Enhance an open-air shower with amenities and style upgrades from the all-essential towel hook to total landscape integration
My earliest outdoor shower experiences involved a small wooden surround attached to a simple rental cottage on Cape Cod, Massachusetts. In spite of the facts that the soap usually slid under the stall walls into the yard and there was always the danger of a sibling snatching my towel away as a practical joke, I could not be persuaded to use the indoor option. Rinsing off the sand and seaweed underneath the open sky was exhilarating.
While an outdoor shower setup as simple as a curtain and a showerhead can be very enjoyable, there are a lot of ways to spruce up an outdoor shower’s aesthetics and comfort. Here are 10 suggestions for both.
1. Carve a niche in the wall. A shower niche will keep your supplies close at hand.
Shower 1: Siemasko + Verbridge, original photo on Houzz
2. Help the shower stall blend with the house via architectural elements. A pergola overhead, a paint color that matches the home’s trim and a showerhead with a similar finish to that of the outdoor lantern all make this outdoor shower part of the house.

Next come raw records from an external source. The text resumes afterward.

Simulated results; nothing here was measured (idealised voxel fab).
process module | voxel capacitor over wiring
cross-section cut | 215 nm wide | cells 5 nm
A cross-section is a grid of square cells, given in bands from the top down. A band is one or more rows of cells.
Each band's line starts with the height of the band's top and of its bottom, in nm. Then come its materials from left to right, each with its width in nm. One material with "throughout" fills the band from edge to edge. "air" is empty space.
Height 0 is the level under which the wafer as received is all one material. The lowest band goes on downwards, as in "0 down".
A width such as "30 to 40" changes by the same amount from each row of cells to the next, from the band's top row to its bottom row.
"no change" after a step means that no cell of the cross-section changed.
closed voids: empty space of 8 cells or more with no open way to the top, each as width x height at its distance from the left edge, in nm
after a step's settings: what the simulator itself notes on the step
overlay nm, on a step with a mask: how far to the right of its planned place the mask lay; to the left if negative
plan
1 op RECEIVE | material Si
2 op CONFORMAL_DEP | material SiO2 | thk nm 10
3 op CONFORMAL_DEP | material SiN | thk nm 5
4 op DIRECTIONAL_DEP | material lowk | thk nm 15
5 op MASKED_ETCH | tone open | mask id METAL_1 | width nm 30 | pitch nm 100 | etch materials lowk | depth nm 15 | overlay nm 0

Shower 2: Beach Chic Design, original photo on Houzz
3. Embellish the shower surround. While the pergola and siding help this stall blend into the house, the large driftwood seahorse adds a whimsical punctuation.
Shower 3: Terra Rubina, original photo on Houzz
4. Blend the shower with the landscape. This stone wall marries the shower’s architecture and the landscape architecture, while woolly pockets create vertical garden walls around it.
5. Add a bench. A small bench or stool in an outdoor shower provides a spot for soap and shampoo and a place to rest if your body is worn out from surfing, swimming or sunbathing.
6. Provide an in-shower spot for a towel. This can be as simple as a Dollar Store plastic hook that hangs over the enclosure. Anyone who has ever had to streak indoors after being pranked knows this is an important detail.
Shower 4: Martin Bros. Contracting, Inc., original photo on Houzz
7. Let there be light. An outdoor rinse in the pitch dark can be creepy. This elegant barn light illuminates the stall for nighttime showers.
Shower 5: AdvantageLumber.com, original photo on Houzz
8. Think about what’s underfoot. No one wants to stand around in slime or muddy grass in an outdoor shower. Ipe stands up to water in the shower here, and the teak stepping stones provide an easy path back indoors.
Shower 6: Swaback Partners, pllc, original photo on Houzz
9. Embrace the natural surroundings while you’re au natural. This incredible shower is up a rocky hillside in the Arizona desert.
10. Make the outdoor shower work for your pets. A handheld outdoor faucet can be a great way to give dogs a bath, depending on how much they tolerate it before running around and shaking the water off all over you.